- The market town of Bourne, Lincolnshire, England -

Harrington Street

Harrington Street

THE BUILDING OF council houses by the local authority has been a major factor in the expansion of Bourne since 1900 and nowhere is this activity better illustrated than in Harrington Street. Between the wars, a considerable number of these properties were erected on the eastern side of the town, both houses and bungalows. The eastern part of the old Meadowgate Road, now called Manning Road, was developed in 1914 and 1919 and Alexandra Terraces were created between 1924 and 1925. Recreation Road received 42 council houses in a single year, 1928, and between then and 1930, a further 48 properties were erected in George Street.

Harrington Street was named after Robert Harrington, the town's 17th century benefactor, and developed between 1936 and 1937 with a total of 44 houses and ten bungalows, all of which are in use today. Then soon after the end of the Second World War, building started again with the creation of additional streets and roads. Harrington Street was further extended between 1947 and 1950 with a different style of council housing while 70 more houses appeared in Ancaster Road. Queen's Road was established in 1953 with Edinburgh Crescent adjoining and by 1960, 118 council houses, bungalows and flats were built in these two roads while Kingsway appeared a few years later.
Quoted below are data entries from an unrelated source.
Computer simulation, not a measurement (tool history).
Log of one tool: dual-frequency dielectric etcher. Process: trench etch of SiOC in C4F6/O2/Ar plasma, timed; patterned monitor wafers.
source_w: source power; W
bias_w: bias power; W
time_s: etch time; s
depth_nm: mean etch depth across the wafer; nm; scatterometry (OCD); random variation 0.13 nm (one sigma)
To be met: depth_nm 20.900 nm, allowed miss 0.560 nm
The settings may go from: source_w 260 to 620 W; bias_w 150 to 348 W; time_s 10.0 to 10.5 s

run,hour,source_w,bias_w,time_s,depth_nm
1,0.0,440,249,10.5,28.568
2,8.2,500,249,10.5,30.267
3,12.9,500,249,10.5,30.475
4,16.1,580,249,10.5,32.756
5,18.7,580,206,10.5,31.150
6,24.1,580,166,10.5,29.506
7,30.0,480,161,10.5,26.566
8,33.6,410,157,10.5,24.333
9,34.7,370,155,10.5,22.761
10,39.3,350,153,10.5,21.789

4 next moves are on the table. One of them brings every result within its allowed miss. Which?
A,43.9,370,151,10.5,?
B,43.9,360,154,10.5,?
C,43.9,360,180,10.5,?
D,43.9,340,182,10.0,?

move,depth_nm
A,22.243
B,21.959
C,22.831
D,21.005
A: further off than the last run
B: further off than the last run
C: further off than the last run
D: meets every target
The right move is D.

New building activity during the first half of the 20th century altered the appearance of the town more rapidly than at any other time in its history. For example, in the years between 1914 and 1970, Bourne Urban District Council alone erected 546 houses, bungalows and flats while during the same period, there was extensive private residential development on the west side of the town, stretching out towards Bourne Woods.

The council houses of past years were originally designed as accommodation for the working classes and have been built by local authorities for more than a hundred years. Intensive building programmes during that period, especially in the years following the two world wars, has left most localities with a row of these distinctive houses, constructed to a simple and similar design, but providing rented homes and gardens for families of modest means.

The Conservative government under Margaret Thatcher changed the perception of the council house when their Housing Act of 1985 included a statutory Right to Buy entitlement, introduced to encourage home ownership, and this enabled thousands of sitting tenants purchase the properties in which they lived at discount prices. As owner-occupiers, they could then change the appearance of their homes to suit their own tastes and these changes invariably started with a new front door, a feature that today distinguishes the house that is now privately owned from that which is still rented and is much in evidence today in Harrington Street.